The political and media worlds were already rattled after President Donald Trump announced Sunday that he planned to “be involved” in the government’s decision on whether Netflix should be allowed to acquire Warner Bros. Discovery. By Monday, the situation had escalated further, with news that the President’s son-in-law, Jared Kushner, was involved.
Paramount Skydance, itself a major entertainment conglomerate, unveiled a hostile takeover bid of 108 billion dollars for WBD. Within hours, news broke that Kushner’s firm, Affinity Partners, is one of the financiers behind Paramount’s offer.
Axios reports that Paramount is actively pitching shareholders on the idea that its bid will face fewer government hurdles than Netflix’s, a claim strengthened by the Ellison family’s close ties to Trump. Paramount CEO David Ellison is the son of billionaire Trump backer Larry Ellison.
Yet Paramount’s official press release never mentioned Kushner or the sovereign wealth funds from Saudi Arabia, Abu Dhabi, and Qatar that are also involved. That omission raised red flags immediately.
Fortune followed with another eyebrow-raising detail: Affinity and the foreign investors have agreed to give up any governance rights. Paramount says the structure keeps the deal out of the Committee on Foreign Investment in the United States’ jurisdiction.
Axios’ Sarah Fischer didn’t buy the logic. She pointed out that no major investor walks into a deal of this size with zero oversight unless what they’re really after is influence, not control on paper. In her view, the takeover attempt demonstrates how easily the U.S. system can be manipulated when shareholders are tempted by the highest financial offer, even if it opens the door to foreign power and political insiders.
The criticism came fast:
Senator Elizabeth Warren warned that Trump’s promise to “be involved” in the Netflix–WBD decision sounded like a public invitation for companies to curry presidential favor to get their mergers approved, saying these decisions must be made independently by the Department of Justice.
Journalist Sophia A. Nelson called the situation “ridiculous” and “corrupt,” adding that this is not the kind of matter a president should inject himself into.
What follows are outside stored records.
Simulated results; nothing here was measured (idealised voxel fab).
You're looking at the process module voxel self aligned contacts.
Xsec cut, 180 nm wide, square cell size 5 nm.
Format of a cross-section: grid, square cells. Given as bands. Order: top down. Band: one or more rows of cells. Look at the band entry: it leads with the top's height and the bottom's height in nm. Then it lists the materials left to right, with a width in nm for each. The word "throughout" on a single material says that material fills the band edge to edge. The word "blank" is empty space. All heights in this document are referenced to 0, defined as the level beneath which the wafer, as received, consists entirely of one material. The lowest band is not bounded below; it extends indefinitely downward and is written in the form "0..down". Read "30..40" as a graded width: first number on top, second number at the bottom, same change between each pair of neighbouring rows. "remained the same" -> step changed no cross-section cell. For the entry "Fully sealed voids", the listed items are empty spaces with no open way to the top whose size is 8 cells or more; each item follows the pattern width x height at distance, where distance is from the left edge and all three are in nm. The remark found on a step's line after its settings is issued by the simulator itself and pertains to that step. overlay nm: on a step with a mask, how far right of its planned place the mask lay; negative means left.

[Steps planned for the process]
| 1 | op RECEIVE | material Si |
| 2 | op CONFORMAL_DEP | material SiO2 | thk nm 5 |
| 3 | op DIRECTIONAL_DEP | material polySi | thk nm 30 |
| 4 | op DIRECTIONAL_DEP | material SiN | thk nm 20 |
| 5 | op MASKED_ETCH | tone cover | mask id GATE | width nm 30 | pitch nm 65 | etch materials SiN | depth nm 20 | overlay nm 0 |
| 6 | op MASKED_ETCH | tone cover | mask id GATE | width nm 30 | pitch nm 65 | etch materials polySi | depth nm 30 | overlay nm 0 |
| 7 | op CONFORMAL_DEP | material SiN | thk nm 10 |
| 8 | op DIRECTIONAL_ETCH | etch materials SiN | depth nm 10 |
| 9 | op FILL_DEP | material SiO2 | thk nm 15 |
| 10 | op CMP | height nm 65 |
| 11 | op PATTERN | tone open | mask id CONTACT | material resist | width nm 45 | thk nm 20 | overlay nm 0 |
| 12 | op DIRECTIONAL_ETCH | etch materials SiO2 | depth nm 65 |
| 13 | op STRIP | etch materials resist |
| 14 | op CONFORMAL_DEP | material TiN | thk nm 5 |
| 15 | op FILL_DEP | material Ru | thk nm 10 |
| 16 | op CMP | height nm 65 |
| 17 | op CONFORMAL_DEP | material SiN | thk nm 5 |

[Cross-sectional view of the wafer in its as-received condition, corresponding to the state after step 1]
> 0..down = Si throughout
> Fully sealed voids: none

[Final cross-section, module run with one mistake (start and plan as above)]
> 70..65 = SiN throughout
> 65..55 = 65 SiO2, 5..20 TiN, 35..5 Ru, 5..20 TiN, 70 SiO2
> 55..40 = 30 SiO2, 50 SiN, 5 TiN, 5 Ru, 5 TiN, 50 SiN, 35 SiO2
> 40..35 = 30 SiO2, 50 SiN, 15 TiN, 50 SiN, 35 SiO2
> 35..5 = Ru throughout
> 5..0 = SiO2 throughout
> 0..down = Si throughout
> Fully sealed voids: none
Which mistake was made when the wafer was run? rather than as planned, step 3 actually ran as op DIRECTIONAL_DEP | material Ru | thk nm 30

Investor Adam Cochran was even more blunt: Trump is attacking the Netflix bid while his son-in-law helps finance the rival offer. To him, it’s “the most corrupt administration in U.S. history.”
Former NSC official Alexander Vindman warned that Kushner’s involvement could effectively deliver CNN, none of WBD’s crown jewels, “to MAGA.”
And NewsNation’s Kurt Bardella put the conflict-of-interest question in simple terms: “Alexa, what is a conflict of interest?”